In the last 100 years, there has been more progress and more technology uplift than any other 100 years in the history of the world. What’s interesting is how it’s growing exponentially and I think the reason it’s getting faster is that a lot of the technology now is intuitive. People are writing software that’s easy to play with and easy to programme, which is actually encouraging people to be creative and find their own shortcuts, using software language for all sorts of tasks.

I think the possibilities are limitless; the only limitation is our own imagination. The way I see it, we’re blessed to be in this fantastic era, but I also think we’ve got a responsibility to pick up a book and carry on learning. Technology isn’t a replacement for everything. It doesn’t remove the connections of eye contact or a handshake or a hug. What we mustn’t do is lose our emotional connection with other human beings because once we’ve done that, it would be the end of society as we know it, no need for an uprising of artificially intelligent robots!

There’s also a danger that there’s a new generation coming through that haven’t had the same outdoor experiences as we did, things like paper rounds, possibly because it’s not as safe as it was when we were growing up.  We’re living in a different type of world but as a result technology devices have got people sitting in front of the television or iPad. Whilst they’re great distractions and useful tools, even for learning, I think they need to come with some sort of parental control where you just say, “alright guys, let’s go and play tennis or kick a football now!” You need that balance between technology, common sense and fresh air!

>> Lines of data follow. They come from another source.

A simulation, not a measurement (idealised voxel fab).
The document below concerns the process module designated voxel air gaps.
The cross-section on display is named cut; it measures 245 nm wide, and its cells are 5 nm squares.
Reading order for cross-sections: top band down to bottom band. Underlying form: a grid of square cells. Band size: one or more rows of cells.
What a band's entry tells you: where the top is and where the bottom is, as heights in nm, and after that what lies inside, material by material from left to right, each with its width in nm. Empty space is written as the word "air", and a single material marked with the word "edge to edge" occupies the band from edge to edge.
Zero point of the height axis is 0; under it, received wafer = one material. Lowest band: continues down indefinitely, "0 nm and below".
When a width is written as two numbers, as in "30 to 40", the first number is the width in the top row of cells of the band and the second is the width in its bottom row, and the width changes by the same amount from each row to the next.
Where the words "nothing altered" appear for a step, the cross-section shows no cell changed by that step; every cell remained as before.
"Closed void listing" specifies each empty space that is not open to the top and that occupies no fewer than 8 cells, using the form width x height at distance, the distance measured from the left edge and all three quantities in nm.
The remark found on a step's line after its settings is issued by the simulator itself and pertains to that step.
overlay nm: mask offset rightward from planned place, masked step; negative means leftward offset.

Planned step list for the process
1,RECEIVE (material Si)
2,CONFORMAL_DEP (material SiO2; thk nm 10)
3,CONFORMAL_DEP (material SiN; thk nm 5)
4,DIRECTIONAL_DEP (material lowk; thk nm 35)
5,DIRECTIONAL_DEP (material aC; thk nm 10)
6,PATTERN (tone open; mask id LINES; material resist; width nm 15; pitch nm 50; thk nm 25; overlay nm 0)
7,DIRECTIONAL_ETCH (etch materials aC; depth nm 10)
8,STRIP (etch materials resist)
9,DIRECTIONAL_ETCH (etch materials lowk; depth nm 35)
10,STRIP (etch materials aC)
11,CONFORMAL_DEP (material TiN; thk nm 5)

When it comes to the workplace, I think common sense will determine where you draw the line when it comes to using technology. There will always be a need for it, and for convenience, but at the same time, there will always be a need for Rolls Royce customer service. I think the real balance here is to let the computers do the boring work, lifting a weight of people’s time, so that they can engage with customers, get creative and have fun. Ultimately, that’s the most important thing, and without the emotions and experiences of humans, it’s something that robots just can’t do!